Whitewashing walls

How to whitewash antique furniture

Do you have a soft spot for whitewash furniture? The look just allows the beauty of the wood to shine through, and still brightens the piece up. The way to whitewash is just so simple, and once you know how to do it, then you will be whitewashing everything including stains in your home.

Whitewashing is very simple and allows you to customize the look that you are trying to achieve. You are only focusing on a couple of steps to create a beautiful finish.

  1. First, stain the wood, or you can leave it raw if you prefer a lighter finish
  2. Now you need to mix two equal parts of white flat or matt whatever you choose with 1 part of water.
  3. You can brush on the paint/water mix but ensure that you are going with the grain of the wood.
  4. Use a clean rag to wipe off some of the wood again in the direction of the grain.

That is all that is to the process, but mistakes are bound to happen along the way, so here are a few tips that can help you to achieve the perfect whitewash look.

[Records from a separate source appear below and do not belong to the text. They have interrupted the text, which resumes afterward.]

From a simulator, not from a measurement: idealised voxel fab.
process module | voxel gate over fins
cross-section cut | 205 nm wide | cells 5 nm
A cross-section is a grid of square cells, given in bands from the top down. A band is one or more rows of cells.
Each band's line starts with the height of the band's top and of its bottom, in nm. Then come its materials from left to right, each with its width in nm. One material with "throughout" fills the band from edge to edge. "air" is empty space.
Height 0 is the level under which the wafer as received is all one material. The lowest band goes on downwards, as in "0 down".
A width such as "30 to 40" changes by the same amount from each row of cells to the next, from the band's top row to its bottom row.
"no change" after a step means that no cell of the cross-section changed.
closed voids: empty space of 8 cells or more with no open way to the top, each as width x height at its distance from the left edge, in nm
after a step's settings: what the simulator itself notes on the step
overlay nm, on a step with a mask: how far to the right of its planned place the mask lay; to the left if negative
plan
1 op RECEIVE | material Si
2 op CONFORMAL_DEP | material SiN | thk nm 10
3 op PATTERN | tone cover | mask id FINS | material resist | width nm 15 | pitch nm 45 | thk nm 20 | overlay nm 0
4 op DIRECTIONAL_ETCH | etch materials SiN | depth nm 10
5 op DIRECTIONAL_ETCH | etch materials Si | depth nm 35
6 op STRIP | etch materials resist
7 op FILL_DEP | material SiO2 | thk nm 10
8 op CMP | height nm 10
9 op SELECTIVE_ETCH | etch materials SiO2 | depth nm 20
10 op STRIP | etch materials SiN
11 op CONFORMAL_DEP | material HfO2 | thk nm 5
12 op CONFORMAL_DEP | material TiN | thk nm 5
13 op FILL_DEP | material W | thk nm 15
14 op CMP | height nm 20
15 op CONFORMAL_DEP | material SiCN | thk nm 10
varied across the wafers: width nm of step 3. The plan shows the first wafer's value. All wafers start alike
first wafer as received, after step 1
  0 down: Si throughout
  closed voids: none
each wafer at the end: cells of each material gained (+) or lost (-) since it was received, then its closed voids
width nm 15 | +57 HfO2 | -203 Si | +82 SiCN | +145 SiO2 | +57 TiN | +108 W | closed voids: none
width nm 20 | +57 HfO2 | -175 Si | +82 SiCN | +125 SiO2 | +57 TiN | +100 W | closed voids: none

You can whitewash any sort of unfinished wood and stains on them. It can be weathered, stained, rustic but steer clear of the shiny finish. The paint will just slide over and won’t penetrate the wood grain, which is what gives a weathered look. Some people prefer to stain the wood as it will add highlights to the different wood variations. Going for a dark mahogany type of stain works well when you are whitewashing antique furniture. If you want a more whitewash weathered beachy look, then you need to use a grey coloured stain underneath.

Living room antique

You can change up the water ratio if you want a different look. If you want a lighter wash, then you need to add more water. If you’re going to go for an opaque look white with less wood underneath showing through then, you should consider adding more paint. You can experiment with it and see what ratio works for you.

It is best to work with the grain for painting and sanding and ensure that you finish the brushing on the whole thing all at once. For examples painting, planks will need to finish painting the whole plank first before you wipe the paint off.
Keep in mind that time will play a part in this process. The longer that the paint remains of the wood before you wipe some of it off the whiter the look will be. If you are quick to wipe it off, it means you are going to get more flexibility in taking off the amount of paint that you are happy with. Do not let the paint dry on the wood.

Whitewashing is something to play around with and experiment the different looks you can achieve with the different coloured stains and shades of white paints. Before you take on a piece of furniture, find some wood that is similar to the article and use that to trial what it may look like.
Don’t be afraid to see what you can create and even start with small antique pieces first until you get the gist of how to create the perfect whitewash finish.
Before you know it everything in your home from big pieces and small will be whitewashed.